Studies have demonstrated that our brains struggle to make a decision when faced with too many options, which is referred to by scientists as “choice overload.”
Researchers at the California Institute of Technology are providing new insights into this phenomenon, including how many options the brain prefers and the regions of the brain that are involved.
For the study, participants were presented with images of scenic landscapes that they could have printed on a piece of merchandise such as a coffee mug. The volunteers were offered a variety of sets, which contained six, 12, or 24 pictures.
As the individuals made their selections, the activity in their brains was recorded with a functional magnetic resonance imaging (fMRI) machine. The volunteers were also asked to browse over the images again while a computer randomly selected a picture for them.
The study revealed that brain activity spiked in two regions while the participants were making their choices – the anterior cingulate cortex (ACC) and the striatum.The ACC is where the potential costs and benefits of decisions are weighed, while the striatum is responsible for measuring the value.
Brain activity was found to be highest in these two regions when the participants had 12 options to pick from.
Study lead author Colin Camerer explained that this pattern can likely be explained by the interactions between the striatum and the ACC, where the increasing potential for reward is weighed against the increasing amount of work the brain will have to do to consider the possible outcomes.
The potential reward increases alongside the number of options, but then begins to level off as the return diminishes.

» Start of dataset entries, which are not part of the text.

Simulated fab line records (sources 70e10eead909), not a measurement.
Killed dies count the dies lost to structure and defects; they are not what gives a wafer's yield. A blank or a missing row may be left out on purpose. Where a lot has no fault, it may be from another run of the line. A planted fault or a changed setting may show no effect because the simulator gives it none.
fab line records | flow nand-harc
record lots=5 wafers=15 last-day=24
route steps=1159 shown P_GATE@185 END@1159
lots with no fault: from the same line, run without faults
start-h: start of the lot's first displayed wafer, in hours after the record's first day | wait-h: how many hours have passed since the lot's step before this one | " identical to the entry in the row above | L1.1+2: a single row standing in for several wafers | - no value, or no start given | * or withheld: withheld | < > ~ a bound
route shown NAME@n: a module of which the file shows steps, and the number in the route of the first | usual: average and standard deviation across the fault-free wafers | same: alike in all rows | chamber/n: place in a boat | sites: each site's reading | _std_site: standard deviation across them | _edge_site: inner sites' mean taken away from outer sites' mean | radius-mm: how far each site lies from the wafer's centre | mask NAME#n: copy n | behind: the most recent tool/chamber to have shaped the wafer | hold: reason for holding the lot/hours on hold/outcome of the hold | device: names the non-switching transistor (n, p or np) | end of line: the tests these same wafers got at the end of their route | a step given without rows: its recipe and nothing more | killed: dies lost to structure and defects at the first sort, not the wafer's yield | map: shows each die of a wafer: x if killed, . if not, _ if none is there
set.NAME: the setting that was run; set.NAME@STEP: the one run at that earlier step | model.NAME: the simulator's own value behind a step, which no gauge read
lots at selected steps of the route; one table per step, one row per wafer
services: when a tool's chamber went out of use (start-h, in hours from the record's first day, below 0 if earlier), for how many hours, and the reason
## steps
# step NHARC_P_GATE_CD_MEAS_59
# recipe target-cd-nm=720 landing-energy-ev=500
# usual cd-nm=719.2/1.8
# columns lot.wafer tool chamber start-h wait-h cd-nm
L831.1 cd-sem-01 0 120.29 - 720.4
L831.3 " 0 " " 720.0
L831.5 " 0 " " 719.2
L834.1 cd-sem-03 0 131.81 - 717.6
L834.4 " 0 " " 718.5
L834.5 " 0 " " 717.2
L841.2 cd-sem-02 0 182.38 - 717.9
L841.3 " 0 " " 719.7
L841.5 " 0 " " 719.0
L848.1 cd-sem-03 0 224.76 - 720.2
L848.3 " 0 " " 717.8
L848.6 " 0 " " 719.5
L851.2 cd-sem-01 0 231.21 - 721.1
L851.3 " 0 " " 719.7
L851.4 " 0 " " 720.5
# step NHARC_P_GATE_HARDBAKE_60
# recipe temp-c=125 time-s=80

“The idea is that the best out of 12 is probably rather good, while the jump to the best out of 24 is not a big improvement,” said Camerer. He explained that people tend to feel like they have more control over their lives when they have more options to choose from, even if having all those options leaves them stressed out when it is time to make a decision.
“Essentially, our eyes are bigger than our stomachs,” said Camerer. “When we think about how many choices we want, we may not be mentally representing the frustrations of making the decision.”
The study is published in the journal Nature Human Behaviour.